Book Thoughts: Man’s Search for Meaning

Man’s Search for Meaning is a 1946 psychology book by Victor E. Frankl. The original intent of the book was to be a resource for psychologists on what went through the minds of Nazi concentration camp prisoners. In later editions, Victor added a second part, again for psychologists, that described how his own concentration camp experiences had helped him create his “logotherapy” form of psychotherapy. Despite being written for psychologists, Man’s Search for Meaning has become more of an inspirational book in the present time. In particular, Victor held many views that are in line with Catholic teaching, so it has become very popular in religious studies and among laypeople.
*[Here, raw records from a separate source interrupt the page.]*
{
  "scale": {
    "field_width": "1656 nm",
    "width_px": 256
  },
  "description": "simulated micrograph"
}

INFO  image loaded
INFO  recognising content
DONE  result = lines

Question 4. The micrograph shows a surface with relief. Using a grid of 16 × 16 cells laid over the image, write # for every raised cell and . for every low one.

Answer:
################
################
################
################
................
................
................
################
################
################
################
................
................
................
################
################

From the Catholic perspective, I found two key points that really supported each other. Victor Frankl himself had to go through life in a Nazi concentration camp as a Jewish prisoner, so he had many firsthand experiences he could draw on. He stumbled across a discovery early on when he saw that most of the prisoners that lasted had some reason to live. Some of them had hopes of seeing a loved one after the war. Others believed in a religion of some sort. There were many other examples given. In every example, the prisoners with meaning in their life survived the longest or even made it out alive.

The second key point Victor discovered is that suffering in itself had no meaning. However, if someone had a reason to live, some loved one to see or goal to see through, then suffering did have meaning. After all, only if they survived, pushed through all their suffering, could they see their loved one or reach their goal. Victor Frankl was very clear that people need meaning in their lives. Without meaning, they slowly dwindle until they die from lethargy or suicide.

If these two key points are believed, then the key question every person needs to answer is “What is the meaning of your life?”. For Catholics, the answer is, in short, to glorify God and sanctify souls. In simpler terms this is to love God and one another. From there it is easy to see why we bear our sufferings. We need to survive to continue loving God and one another. To give up is to discard the precious time God has given us to serve others. Catholics also believe that when we suffer we are sharing in the suffering of Christ. Sharing in this way mysteriously aids the salvation of others. Back to the key points though, without a belief in the Catholic faith, our suffering really would be meaningless. It is only through our faith, that we don’t despair over suffering (or at least try).

Man’s Search for Meaning was a pretty good book for me because I am suffering quite a bit these days. I have some hope of feeling better, but I still have to acknowledge that I may never get much better. I serve God through my prayer and by attending mass once a week. Since I can’t serve others much in person, I do my best to serve others through the Internet. These things give my life meaning, giving me the strength to bear my sufferings. I don’t always bear them happily, but I never give up living. I am not done with Man’s Search for Meaning. I would like to analyze it in more detail, maybe summarize the wisdom contained in the book on this website.